Monday, January 2, 2012

The Tiger's Wife by Tea Obreht

The Tiger's WifeThe Tiger's Wife by Téa Obreht
My rating: 5 of 5 stars

This is the first book I read for my Around the World challenge, and what a way to start. The reason I have both Yugoslavia and Croatia listed is that the locations are intentionally unnamed or made up throughout the novel. Obreht does this on purpose to disassociate story from place, since so much of the turmoil in that area of the world is caused by family name endings and minor differences.

The story is about two generations of doctors in a family - the grandfather and the granddaughter, and as the story starts, the grandfather has just passed away. Combined throughout is the story of his childhood, as well as hers, both living through strained peace and chaotic conflict.

Every once in a while, Obreht will step back and set the scenery for the reader. I saw one review that thought this was a misstep, but to me it was a reminder that while this is written in the present day, these places are not the same as what I as the reader know. Each place has so much history - some of the buildings and land ownership date back to medieval times, for instance. In that same spirit, there are two legends that wind throughout the story, that of the tiger's wife, and the deathless man. I loved moving back and forth between the past and present, the story and the reality.

One quotation that stood out:

"In the country's last hour, it was clear to him, as it was to me, that the cease-fire had provided the delusion of normalcy, but never peace. When your fight has purpose - to free you from something, to interfere on the behalf of an innocent - it has a hope of finality.  When the fight is about unraveling - when it is about your name, the places to which your blood is anchored, the attachment of your name to some landmark or event - there is nothing but hate, and teh long, slow progression of people who feed on it and are fed it, meticulously, by the ones who come before them. Then the fight is endless, and comes in waves and waves, but always retains its capacity to surprise those who hope against it."

Baked good that I made to go with the book: Paprenjaci (Croatian Black Pepper Cookies)

Music I listened to while reading: I did hunt down some popular Croatian music, but Natalia (the main character) prefers Paul Simon (Graceland) and Bruce Springsteen (Born in the USA), so I listened to those albums!

ETA: I did do some Croatian listening. For a special treat, check out Croatia's highest placer in the Eurovision contest, Boris Novković.


  1. You make me want to read this book right now! You are right about so much turmoil coming from small differences, not just there but across the world.

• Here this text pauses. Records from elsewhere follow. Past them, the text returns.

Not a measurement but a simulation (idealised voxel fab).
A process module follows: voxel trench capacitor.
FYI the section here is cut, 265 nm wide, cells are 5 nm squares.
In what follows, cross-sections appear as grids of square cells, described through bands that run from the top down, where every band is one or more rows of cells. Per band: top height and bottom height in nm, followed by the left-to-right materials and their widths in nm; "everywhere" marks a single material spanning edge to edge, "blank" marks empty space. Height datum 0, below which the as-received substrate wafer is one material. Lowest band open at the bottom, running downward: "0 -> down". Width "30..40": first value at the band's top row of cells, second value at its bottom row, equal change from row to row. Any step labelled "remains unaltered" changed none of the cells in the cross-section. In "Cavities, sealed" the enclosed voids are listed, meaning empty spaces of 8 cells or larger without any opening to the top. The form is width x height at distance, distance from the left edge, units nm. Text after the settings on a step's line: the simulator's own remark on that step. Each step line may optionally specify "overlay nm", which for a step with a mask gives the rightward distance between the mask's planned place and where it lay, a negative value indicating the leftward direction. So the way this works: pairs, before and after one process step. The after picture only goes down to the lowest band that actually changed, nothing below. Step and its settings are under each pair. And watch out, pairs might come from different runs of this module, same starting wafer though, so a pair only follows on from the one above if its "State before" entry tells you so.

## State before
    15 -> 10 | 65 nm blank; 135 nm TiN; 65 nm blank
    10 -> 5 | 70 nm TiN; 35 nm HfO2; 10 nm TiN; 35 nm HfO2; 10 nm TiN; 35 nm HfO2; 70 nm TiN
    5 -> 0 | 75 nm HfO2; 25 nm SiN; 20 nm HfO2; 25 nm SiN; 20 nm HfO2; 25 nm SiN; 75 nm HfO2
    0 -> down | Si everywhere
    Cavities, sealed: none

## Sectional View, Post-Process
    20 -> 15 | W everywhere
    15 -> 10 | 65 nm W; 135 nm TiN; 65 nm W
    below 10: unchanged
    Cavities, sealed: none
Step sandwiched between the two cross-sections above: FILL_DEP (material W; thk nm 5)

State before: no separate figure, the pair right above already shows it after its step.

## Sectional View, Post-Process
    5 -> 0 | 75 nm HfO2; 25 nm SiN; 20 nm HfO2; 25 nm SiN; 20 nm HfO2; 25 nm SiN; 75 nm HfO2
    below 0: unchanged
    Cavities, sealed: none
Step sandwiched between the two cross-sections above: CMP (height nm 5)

  2. i saw this book as one of the best books on the list of time magazine. i have wanted to read it since. maybe i will this year. it sounds nice. i also love the idea that you bake treats to go with book reading. maybe i should try that too!

  3. I've put this on my Amazon wish list. Thank you. Jenny, the blog is turning out wonderfully--the baking, the video--it's a total experience. Too bad I can't actually taste the cookies...

  4. You missed the best Croatian songwriter and singer Gibonni. He is absolutely amazing.